In [1]:
# !pip install snorkel
# !pip install pandas

In [2]:
import pandas as pd

train_df = pd.read_pickle("./train_fake_jobs.pkl")
test_df = pd.read_pickle("./test_fake_jobs.pkl")

In [3]:
from snorkel.labeling import labeling_function
from snorkel.labeling import PandasLFApplier
from snorkel.labeling import LFAnalysis

In [4]:
FAKE = 1
REAL = 0
ABSTAIN = -1

In [5]:
FAKE_COMPANIES = [
    "Aker Solutions",
    "Aptitude Staffing Solutions",
    "Gary Cartwright",
    "Edison International and Refined Resources",
    "Le Meridien",
]

In [6]:
@labeling_function()
def no_requirements(x: pd.Series):

    return FAKE if x.requirements == "" else ABSTAIN


@labeling_function()
def requirements_less_than_10(x: pd.Series):
    num_words = len(x.requirements.split(" "))
    return FAKE if num_words <= 10 else ABSTAIN


@labeling_function()
def requirements_less_than_20(x: pd.Series):
    num_words = len(x.requirements.split(" "))
    return FAKE if num_words <= 20 else ABSTAIN


@labeling_function()
def no_company_profile(x: pd.Series):
    return FAKE if x.company_profile == "" else ABSTAIN


@labeling_function()
def no_company_logo(x: pd.Series):
    return FAKE if x.has_company_logo == 0 else ABSTAIN


@labeling_function()
def suspicious_company(x: pd.Series):
    return (
        FAKE
        if any(
            company.lower() in x.company_profile.lower() for company in FAKE_COMPANIES
        )
        else ABSTAIN
    )


@labeling_function()
def has_background_check(x: pd.Series):
    return REAL if "background check" in x.requirements else ABSTAIN


@labeling_function()
def required_experience(x: pd.Series):
    return REAL if pd.notna(x.required_experience) else ABSTAIN


@labeling_function()
def required_education(x: pd.Series):
    return REAL if pd.notna(x.required_education) else ABSTAIN

In [7]:
lfs = [
    no_company_profile,
    suspicious_company,
    no_company_logo,
    has_background_check,
    required_experience,
    required_education,
]

applier = PandasLFApplier(lfs=lfs)
L_train = applier.apply(df=train_df)

100%|██████████| 13410/13410 [00:02<00:00, 5811.07it/s]


In [13]:
# 이거 왜 에러 걸리지?
# LFAnalysis(L=L_train, lfs=lfs).lf_summary(Y=train_df.fraudulent.values)

In [14]:
from snorkel.analysis import get_label_buckets

buckets = get_label_buckets(L_train[:, 2], L_train[:, 4])

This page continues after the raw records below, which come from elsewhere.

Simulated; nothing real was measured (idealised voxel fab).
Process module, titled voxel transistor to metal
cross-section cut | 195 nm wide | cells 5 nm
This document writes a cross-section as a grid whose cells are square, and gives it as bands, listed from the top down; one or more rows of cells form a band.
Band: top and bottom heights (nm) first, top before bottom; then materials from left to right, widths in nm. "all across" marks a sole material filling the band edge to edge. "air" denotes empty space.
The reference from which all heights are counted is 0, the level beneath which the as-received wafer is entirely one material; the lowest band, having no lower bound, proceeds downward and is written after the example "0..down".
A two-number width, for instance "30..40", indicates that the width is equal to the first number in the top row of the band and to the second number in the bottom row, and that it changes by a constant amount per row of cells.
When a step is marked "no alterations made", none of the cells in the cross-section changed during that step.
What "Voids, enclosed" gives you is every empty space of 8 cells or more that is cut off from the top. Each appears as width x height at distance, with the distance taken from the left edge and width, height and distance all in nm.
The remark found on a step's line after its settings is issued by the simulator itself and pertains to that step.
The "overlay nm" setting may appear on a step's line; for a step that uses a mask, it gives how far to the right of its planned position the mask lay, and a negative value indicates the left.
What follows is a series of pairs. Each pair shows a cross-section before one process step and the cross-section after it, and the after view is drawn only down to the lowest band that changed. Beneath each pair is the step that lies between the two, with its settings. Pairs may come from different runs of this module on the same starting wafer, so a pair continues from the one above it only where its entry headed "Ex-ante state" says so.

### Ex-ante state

res = train_df.iloc[buckets[(FAKE, REAL)]].sample(10, random_state=1)[
    ["has_company_logo", "required_experience", "fraudulent"]
]

res

Unnamed: 0,has_company_logo,required_experience,fraudulent
16877,0,Mid-Senior level,0
17068,0,Mid-Senior level,0
16816,0,Mid-Senior level,0
12186,0,Not Applicable,0
16808,0,Mid-Senior level,0
678,0,Not Applicable,0
3706,0,Entry level,0
14150,0,Entry level,0
2199,0,Entry level,0
4411,0,Entry level,0


In [15]:
from snorkel.labeling.model import MajorityLabelVoter

majority_model = MajorityLabelVoter()
preds_train = majority_model.predict(L=L_train)

In [16]:
from snorkel.labeling.model import LabelModel

label_model = LabelModel(cardinality=2, verbose=True)
label_model.fit(L_train=L_train, n_epochs=500, log_freq=100, seed=1)

In [17]:
L_test = applier.apply(df=test_df)

100%|██████████| 4470/4470 [00:00<00:00, 5838.99it/s]


In [18]:
Y_train = train_df["fraudulent"]
Y_test = test_df["fraudulent"]

In [19]:
majority_acc = majority_model.score(
    L=L_test,
    Y=Y_test,
)["accuracy"]
print(f"{'Majority Vote Accuracy:':<25} {majority_acc * 100:.1f}%")



Majority Vote Accuracy:   80.8%


In [20]:
label_model_acc = label_model.score(L=L_test, Y=Y_test)["accuracy"]
print(f"{'Label Model Accuracy:':<25} {label_model_acc * 100:.1f}%")



Label Model Accuracy:     71.9%